Last week, I drove two hours north to the Pennsylvania woods, where I rented a cabin with Maria V. Snyder for a week-long writing retreat.
I suspect some of you are wondering why I’d do something crazy like that. I mean, I have the luxury (and the responsibility) of writing full time. Why spend a total of four hours in the car to go to a place where I need to carry in bedding and pots and pans and food, all to write, just like I write at home? (For reference, I’ve written an article about writing retreats — how to set them up and why do do them — here.)
Short answer: It’s not just like at home.
For one thing, I’ve driven two hours to get there, and I’ll drive two hours to get home, so there’s a time cost to going there. Far more importantly, there’s a family cost to going there — I’ve left behind my husband and our cats, upsetting human and feline schedules alike. I’ve turned my world and the world of those I love upside down.
So I damn well better be productive while I’m there.
In an ordinary week, when I’m writing at full speed, I produce 15,000 words of solid first draft. Those words aren’t perfect, and there will likely be fairly substantial revisions in specific language, but the plot is set and the general sequence of events and the backbone of the writing.
In the four full days of the retreat (Monday through Thursday, plus a few hours on Sunday after I arrived), I drafted almost 30,000 words. That’s one third of the new Jane Madison novel, JOY OF WITCHCRAFT. Those words are more likely to survive editing than my usual words because they were written quickly, in close proximity to each other. (I find that I do my best writing fast.)
In addition to drafting all those words, I also built a Scrivener file that contains all the Jane novels in one large project. That file makes my writing vastly more efficient — I can search one file to see if I’ve used a name before, or to track down the characteristics of a crystal or an herb, or to recall the name of a spell. It took me a few hours to do the work (see, Sunday evening), but the labor will benefit me for all the Jane novels to come.
Usually, I alternate writing time with breaks — taking long walks in the woods, heading down to the lake, etc. On this retreat, alas, it rained *buckets* on Monday. And then on Tuesday, the temperature didn’t get above 25. (I took a short walk, but I headed back when the wind nearly blew my frozen ear lobes off my head.) On Wednesday and Thursday, the words were flowing and the temps were still glacial, so I kept my head down and wrote, wrote, wrote. On Friday, before we left, I did take one relatively long walk, but it was mostly a chance to say goodbye to the site.

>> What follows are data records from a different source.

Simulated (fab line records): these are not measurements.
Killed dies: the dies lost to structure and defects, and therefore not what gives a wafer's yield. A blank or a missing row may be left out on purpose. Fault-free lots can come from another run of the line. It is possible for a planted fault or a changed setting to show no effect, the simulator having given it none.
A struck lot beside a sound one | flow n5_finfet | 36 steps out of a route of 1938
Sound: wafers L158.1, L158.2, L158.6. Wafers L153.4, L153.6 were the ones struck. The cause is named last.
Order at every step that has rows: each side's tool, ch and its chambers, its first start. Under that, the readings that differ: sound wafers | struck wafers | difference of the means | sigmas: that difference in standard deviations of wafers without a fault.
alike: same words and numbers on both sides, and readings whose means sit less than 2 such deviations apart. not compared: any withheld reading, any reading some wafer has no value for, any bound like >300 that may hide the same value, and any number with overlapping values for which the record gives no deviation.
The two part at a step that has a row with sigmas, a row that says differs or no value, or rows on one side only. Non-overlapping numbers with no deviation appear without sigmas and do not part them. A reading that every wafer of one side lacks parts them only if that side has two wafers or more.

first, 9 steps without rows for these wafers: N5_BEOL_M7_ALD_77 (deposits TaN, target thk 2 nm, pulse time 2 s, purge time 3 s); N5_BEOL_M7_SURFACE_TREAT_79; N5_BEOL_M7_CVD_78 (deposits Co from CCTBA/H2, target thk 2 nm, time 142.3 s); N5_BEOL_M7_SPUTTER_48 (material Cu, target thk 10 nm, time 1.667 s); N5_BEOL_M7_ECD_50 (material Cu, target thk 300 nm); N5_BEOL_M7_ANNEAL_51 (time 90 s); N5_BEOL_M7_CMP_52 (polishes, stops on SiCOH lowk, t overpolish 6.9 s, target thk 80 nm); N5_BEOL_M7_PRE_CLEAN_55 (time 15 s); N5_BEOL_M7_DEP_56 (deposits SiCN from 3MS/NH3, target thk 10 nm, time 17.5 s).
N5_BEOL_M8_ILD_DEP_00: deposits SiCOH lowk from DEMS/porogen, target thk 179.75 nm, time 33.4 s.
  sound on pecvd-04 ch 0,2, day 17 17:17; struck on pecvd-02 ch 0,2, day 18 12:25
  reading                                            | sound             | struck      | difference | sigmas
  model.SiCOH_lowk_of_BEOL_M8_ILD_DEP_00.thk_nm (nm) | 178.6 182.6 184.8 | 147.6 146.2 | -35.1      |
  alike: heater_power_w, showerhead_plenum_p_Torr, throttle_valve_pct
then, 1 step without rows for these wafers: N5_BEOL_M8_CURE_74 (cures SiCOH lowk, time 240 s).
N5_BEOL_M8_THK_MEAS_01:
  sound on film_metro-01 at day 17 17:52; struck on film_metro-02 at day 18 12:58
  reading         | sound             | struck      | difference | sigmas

Maria, I’ve discovered, is a great retreat-mate. We keep very different hours. I wake up relatively early, write a chunk in the morning, break for lunch, write a chunk in the afternoon, break for dinner, write a chunk in the evening, then go to bed around 11:00. She wakes up much later (around my lunch time) and she works must later (till 3 or 4 in the morning.) Therefore, we both have “alone time,” the same way that we have “together time.” It works out well.
I have two other retreats already scheduled in the new year — mini-retreats that last a weekend and take place at the homes of writer-friends. I’m looking forward to them, to the socializing, to the discussing business, to the short intense bursts of writing.